Performance Evaluation: The RMSE are computed using the 100 predicted and actual RULs to assess method performance.
Since this process is repeated 300 times for each ratio and method, a set of 300 RMSEs is obtained, representing the performance variance due to the random selection of training data.
3.5. Comparative Discussion: Overall Performance
As outlined earlier, our experiments, depicted in
Figure 16, demonstrate the RMSE of RUL prediction across every scenario for each method. The box plots at each ratio illustrate the median, first, and third quartiles, with the whiskers indicating the maximum and minimum values, excluding outliers marked by red crosses. These results clearly show that an increase in the training data ratio leads to a decrease in RMSE, thereby improving the accuracy of RUL prediction for all four-methods, as anticipated.
In view of the mean values of the RMSE result, the CNN and LSTM models appear to perform much better and are more stable than TSBP and DAPROG, with most values being below 20. The mean of TSBP is the worst in the small ratios but quickly decreases to less than 20 as the ratios increase, whereas the mean of DAPROG stays near 25. However,, the variance of the RMSE is much greater in the CNN and LSTM across the entire ratios, not only in the small ratios (10% to 30%) but even in the near original dataset. The reason may be due to the inherent randomness of the neural network in every training attempt. On the other hand, those of TSBP and DAPROG show a decrease as the ratio increases and seemingly converges to a single value.
Overall, it can be concluded that DAPROG is the most consistent method across various scenarios in view of the mean and variance. This consistency is further highlighted in
Table 1, which numerically details the performance in data-limited scenarios (ratios of 10% to 30%). Bold letters indicate the best performance among four methods for each ratio. DAPROG maintains a smaller variance than other methods throughout all ratio ranges, indicating its robustness and lower susceptibility to fluctuations by the selected training data.
Figure 17a,b present the 300 RUL estimates for two engines, #2 and #10, which are chosen arbitrarily in the test dataset of 100 engines. The consistency of DAPROG is more evident in this figure, showcasing the smaller variance for all the ratios than the CNN and LSTM, as shown by the box plots. The green horizontal lines show the true RULs for engine #2 and #10, respectively.
As previously mentioned, the RUL prediction for each test unit (or engine) is conducted across 2700 scenarios and consists of nine ratios multiplied by 300 repetitions. Therefore, we can obtain the 2700 RUL estimates, from which the variance can be calculated for each unit. This is used as a measure of how consistent the method is in RUL estimation. Since we have 100 test units, we obtain 100 variance values.
Figure 18 presents a histogram of the variance for the 100 test units for the four methods. The numbers above each figure and the red vertical line indicate the average variance of the estimates. A lower average variance suggests a more consistent estimation. Notably, DAPROG achieved the lowest values, underscoring its superior consistency in RUL estimation.

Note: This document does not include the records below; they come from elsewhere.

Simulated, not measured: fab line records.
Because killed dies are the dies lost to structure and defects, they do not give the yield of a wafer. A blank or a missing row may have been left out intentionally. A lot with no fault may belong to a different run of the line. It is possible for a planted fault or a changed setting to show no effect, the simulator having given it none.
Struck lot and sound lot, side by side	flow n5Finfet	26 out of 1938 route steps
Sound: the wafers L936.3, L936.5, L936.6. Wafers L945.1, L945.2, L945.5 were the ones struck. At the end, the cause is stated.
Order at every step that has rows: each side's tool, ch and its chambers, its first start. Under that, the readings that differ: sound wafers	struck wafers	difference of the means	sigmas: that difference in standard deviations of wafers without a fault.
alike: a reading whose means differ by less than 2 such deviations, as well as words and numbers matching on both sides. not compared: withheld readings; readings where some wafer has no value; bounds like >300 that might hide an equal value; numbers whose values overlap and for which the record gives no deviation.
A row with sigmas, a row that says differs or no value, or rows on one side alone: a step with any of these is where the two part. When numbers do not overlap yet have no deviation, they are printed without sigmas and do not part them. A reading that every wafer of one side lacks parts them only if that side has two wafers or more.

When it comes to scenarios with limited data, methods like DAPROG, although slightly less accurate than ANN methods, demonstrate competitive potential. This is particularly noteworthy considering the challenges associated with the inherent randomness and the non-intuitive nature of ANN methods. Approaches like TSBP and DAPROG, with their more deterministic and interpretable frameworks, offer compelling alternatives in these contexts.
On the other hand, the critical drawback of the ANN method is its randomness, manifesting in aspects like weight initialization and the sequence of data presentation during the training process. This randomness can lead to variability in model performance, even under similar conditions. Moreover, the decision-making process within ANN methods, especially in deep learning models, is often unclear. The multiple layers of computations in these models obscure the transformation of input data into predictions, contributing to their ‘black box’ nature. This lack of transparency can be a significant hindrance in fields where understanding the rationale behind decisions is crucial. Another challenge in implementing ANN method is the complexity involved in designing their architecture. Selecting the appropriate architecture is not only crucial for optimal performance but also requires substantial time and expertise. There is no universal solution; the determination of the number of layers, types of layers, number of neurons, optimization methods, and mini-batch sizes demands considerable experimentation and domain-specific knowledge. While our experiments successfully implemented architectures based on Li and Zheng’s models, it is worth noting that different architectures might not yield equally effective results.
However, it is observed that, when the data ratio exceeds 0.4, DAPROG does not show significant performance improvements, in contrast to TSBP, which rapidly improves and eventually outperforms DAPROG. In the meantime, CNN and LSTM models consistently demonstrate strong and progressively improving performances. The reason for the differences between TSBP and DAPROG, and their implications in various scenarios, are explained in further detail in the following section.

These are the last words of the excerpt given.